SQL Server 2005 provides the user with a new Transact-SQL DDL statement for modifying relational and XML indexes. The CREATE INDEX statement is enhanced to support XML index syntax, partitioning and the included columns. A number of new index options have been added including the ONLINE option that allows for concurrent user access to underlying data during index operations.

To create an index

1. In Object Explorer, right-click the table for which you want to create an index and click Modify.

2. The table opens in Table Designer.

3. From the Table Designer menu, click Indexes/Keys.

4. In the Indexes/Keys dialog box, click Add.

5. Select the new index in the Selected Primary/Unique Key or Index list and set properties for the index in the grid to the right.

6. Specify any other settings for the index and click Close.

7. The index is created in the database when you save the table.

SQL Server allows users create unique indexes on unique columns such as the identity number of the employee or student or whatever is the unique key by which the component data are identified. A set of columns also can be used to create a unique index. The DBA can set the option of ignoring duplicate keys in a unique index if required. The default is No.

To create a unique index

  1. In Object Explorer, right-click the table and click Modify.
  2. The table opens in Table Designer.
  3. From the Table Designer menu, click Indexes/Keys.
  4. Click Add. The Selected Primary/Unique Key or Index list displays the system-assigned name of the new index.

5. In the grid, click Type.

6. Choose Index from the drop-down list to the right of the property.

7. Under Column name, select the columns you want to index. You can select up to 16 columns. For optimal performance, select only one or two columns per index. For each column you select, indicate whether the index arranges values of this column in ascending or descending order.

8. In the grid, click Is Unique.

9. Choose Yes from the drop-down list to the right of the property.

10. Select the Ignore duplicate keys option if you want to ignore new or updated data that would create a duplicate key in the index (with the INSERT or UPDATE statement).

11. The index is created in the database when you save the table or diagram.

Please note that unique indexes cannot be created on a single column if the column contains NULL in more than one row. Similarly indexes cannot be created on multiple columns if the combination of the columns contains NULL in some rows. The NULL values are treated as duplicate values.

Clustered indexes can be created in SQL Server databases. In such cases the logical order of the index key values will be the same as the physical order of rows in the table. A table can have only one clustered index.

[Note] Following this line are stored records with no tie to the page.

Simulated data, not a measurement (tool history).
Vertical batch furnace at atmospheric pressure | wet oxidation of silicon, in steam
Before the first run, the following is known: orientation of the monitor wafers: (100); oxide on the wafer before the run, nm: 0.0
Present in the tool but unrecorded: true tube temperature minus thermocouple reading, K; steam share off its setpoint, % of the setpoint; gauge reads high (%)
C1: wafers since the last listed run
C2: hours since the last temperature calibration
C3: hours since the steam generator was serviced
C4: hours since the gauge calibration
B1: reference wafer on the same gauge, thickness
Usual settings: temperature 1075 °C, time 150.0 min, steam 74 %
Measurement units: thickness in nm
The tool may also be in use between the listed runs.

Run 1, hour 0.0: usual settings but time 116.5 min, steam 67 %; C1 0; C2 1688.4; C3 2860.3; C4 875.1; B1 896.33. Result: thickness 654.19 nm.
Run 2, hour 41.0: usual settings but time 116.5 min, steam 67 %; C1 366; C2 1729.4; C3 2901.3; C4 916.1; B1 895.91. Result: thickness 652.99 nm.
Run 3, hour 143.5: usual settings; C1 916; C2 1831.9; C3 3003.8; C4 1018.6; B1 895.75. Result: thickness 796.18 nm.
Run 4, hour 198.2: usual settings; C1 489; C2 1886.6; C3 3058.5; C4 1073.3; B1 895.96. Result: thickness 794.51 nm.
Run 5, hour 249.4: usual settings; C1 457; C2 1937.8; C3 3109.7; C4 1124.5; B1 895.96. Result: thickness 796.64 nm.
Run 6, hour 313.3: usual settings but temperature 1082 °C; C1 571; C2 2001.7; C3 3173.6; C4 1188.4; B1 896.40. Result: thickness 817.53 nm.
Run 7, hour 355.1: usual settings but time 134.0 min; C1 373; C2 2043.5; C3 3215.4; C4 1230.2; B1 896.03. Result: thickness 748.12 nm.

To create a clustered index

1. In Object Explorer, right-click the table for which you want to create a clustered index and click Modify.
2. The table opens in Table Designer.
3. From the Table Designer menu, click Indexes/Keys.
4. In the Indexes/Keys dialog box, click Add.
5. Select the new index in the Selected Primary/Unique Key or Index list.
6. In the grid, select Create as Clustered, and choose Yes from the drop-down list to the right of the property.

7. The index is created in the database when you save the table.

A full text index is used when a full text search is required to be performed on all the text based columns of the database. This index relies on a regular index which has to be created before a full text index is created. The regular index is created on a single, non null column. Usually a column with small values is selected for the indexation in a regular index. Often a Catalog is created using an external tool such as SQL Server Management Studio. Textual data from different text file formats are to be stored as image type files before Full text search can be done on the data.

To create full-text indexes

  1. In Object Explorer, right-click the table for which you want to create a full-text index and click Modify.
  2. The table opens in Table Designer.
  3. From the Table Designer menu, click Fulltext Index.

4. The Full-text Index dialog box opens. If the database is not enabled for full text indexing the dialog box will have the add button disabled. To enable full text indexing for the database, right click the database>Click properties and check the Full text indexing check box.

5. Then create a catalog by right clicking on Storage>Full Text Catalog and creating a new Catalog and entering the required information in the dialog box that opens.

6. Now open the Full Text Index property dialog box by clicking on it in the Table Designer menu.

7. Click Add.
8. Select the new index in the Selected Full-text Index list and set properties for the index in the grid to the right.
9. Your index is automatically saved in the database when you save your table in Table Designer. The index is available for modification as soon as you create it.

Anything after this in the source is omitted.